There is an easy way to make political pay seem fair to ordinary people
The predictable fall-out from the decision of Scottish Government Ministers to accept £20,000 pay rises continues, today linked to the various industrial disputes at risk of breaking out in Scotland. This is a perpetually-recurring issue which both dogs political administrations relentlessly and yet is surprisingly easy to resolve.
The problem generally occurs when there is some period of downwards pressure on wages for large sections of the public yet the processes for political pay-setting operate as if in a different economy and set significant pay rises for politicians. Either the politician accepts and this causes sharp ill will, or the politician declines as an act of solidarity.
This doesn't really help either because it then starts to build up a growing and at least partially justified resentment among the political classes. Instead of receiving pay settlements which are above the wider economic trend, now they are freezing salaries below it. In time this becomes a more glaring problem and so the pressure to reverse rises.

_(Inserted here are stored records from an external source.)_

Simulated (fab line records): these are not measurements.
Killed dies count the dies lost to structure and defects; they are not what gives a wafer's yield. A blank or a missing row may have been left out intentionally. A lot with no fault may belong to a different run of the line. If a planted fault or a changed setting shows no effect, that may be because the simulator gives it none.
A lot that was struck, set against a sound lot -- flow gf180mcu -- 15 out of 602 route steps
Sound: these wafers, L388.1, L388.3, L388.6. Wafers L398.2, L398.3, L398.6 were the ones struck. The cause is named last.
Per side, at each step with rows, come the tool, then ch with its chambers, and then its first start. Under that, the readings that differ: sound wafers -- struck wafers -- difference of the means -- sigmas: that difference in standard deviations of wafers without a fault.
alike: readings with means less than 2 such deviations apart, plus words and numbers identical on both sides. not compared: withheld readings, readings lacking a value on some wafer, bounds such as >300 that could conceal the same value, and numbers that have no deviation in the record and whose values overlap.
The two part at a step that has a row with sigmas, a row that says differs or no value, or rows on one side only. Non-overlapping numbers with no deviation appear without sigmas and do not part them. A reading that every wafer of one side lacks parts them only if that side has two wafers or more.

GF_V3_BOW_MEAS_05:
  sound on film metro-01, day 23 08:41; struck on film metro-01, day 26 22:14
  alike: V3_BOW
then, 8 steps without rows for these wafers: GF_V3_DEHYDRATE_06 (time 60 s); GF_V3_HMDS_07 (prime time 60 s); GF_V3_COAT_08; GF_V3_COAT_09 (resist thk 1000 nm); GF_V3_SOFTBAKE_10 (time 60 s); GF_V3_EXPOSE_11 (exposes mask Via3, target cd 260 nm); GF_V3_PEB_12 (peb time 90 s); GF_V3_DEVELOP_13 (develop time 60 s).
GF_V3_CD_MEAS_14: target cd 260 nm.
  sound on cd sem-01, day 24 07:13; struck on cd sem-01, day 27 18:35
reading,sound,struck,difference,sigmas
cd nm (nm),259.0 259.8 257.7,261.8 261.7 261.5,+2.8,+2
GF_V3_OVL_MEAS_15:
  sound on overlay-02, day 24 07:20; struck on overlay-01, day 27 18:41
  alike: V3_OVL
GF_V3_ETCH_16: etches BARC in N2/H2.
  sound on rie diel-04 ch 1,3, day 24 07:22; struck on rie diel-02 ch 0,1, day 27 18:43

And then at this point there is a politically difficult outcome, because if there is to be a catch-up then the year-on-year pay rises becomes very high and it is this that becomes the comparator for everyone else – and it sounds like £20,000 pay boost in one year. Absolutely no normal employee in the Scottish economy gets a £20,000 one-year pay rise for doing the same job.
The means for uprating salaries is a major part of the problem. This is nominally set by an 'independent panel'. The problem is that there is no panel that you can assemble which does not bring its own ideological stance. If you make it up of English Premiership footballers you are going to get a different outcome than if you make it up of people solely reliant on benefit payments.
Suffice to say that senior figures don't appoint people on benefits to set their salaries. Rather this becomes part of the merry-go-round of reward-setting in the public sector where the very top end (senior civil servants, senior staff in institutions, governors and quango members) or others with the same expectation of personal reward set each others pay – and just as much, set expectations of what pay should be.
Quite remarkably, some commentators believe that the problem is that MSPs don't get paid enough, that they should be paid like chief executives of corporations. This is purely ideological; this is the attempt to separate politicians from being in any sense 'like their constituents' and turn them into fully paid-up members of the national financial elite.
From there senior politicians end up in the same tax avoidance planning meetings with the same advisers as the leaders of big business. We have already seen the former First Minister Nicola Sturgeon engaging in tax avoidance practices in her post-Holyrood career.
This is all corrosive of public trust. That this particular move is so clearly being taken to boost the final-salary pensions of a group of government ministers who are about to resign makes this even more cynical.
There is a simple way to resolve this problem. Instead of having panels of wealthy people appointed to a pay recommendation panel (largely because of their own expectations of what reasonable pay is), politicians should have their pay index-linked to a public indicator. In that way the pay they receive isn't a reflection of what an economic elite thinks they deserve but a reflection of the outcomes of their own policies.
The obvious index would be median salary (the level of pay of someone who is exactly in the middle of the spectrum of pay levels). But there is an argument to link the index instead to median income. Using salary excludes the life experience of the many people who are not in employment and so totally reliant on politicians for their level of income. Including the income of people on benefits or who are retired creates a much more accurate picture of how the average citizen of Scotland lives.
It is not practical to ask a politician to live on a median income. This proves hard enough for many people on a median income and being a politician does incur more costs than would be borne by an average citizen.
But setting an MSP salary as a multiple of median income links the personal finances of politicians to those of a typical citizen. Suddenly the interests of elected politicians are no longer linked to how happy the economic elite are with them but to how ordinary people live. This is surely a more valuable driver of sentiment in politics.
Linking MSP pay to median income doesn't only make the pay of politicians feel fairer to everyone else, it makes them see the plight of average citizens as being in their own personal financial interests. Are these not the kind of incentives we want to set our politicians in a democracy?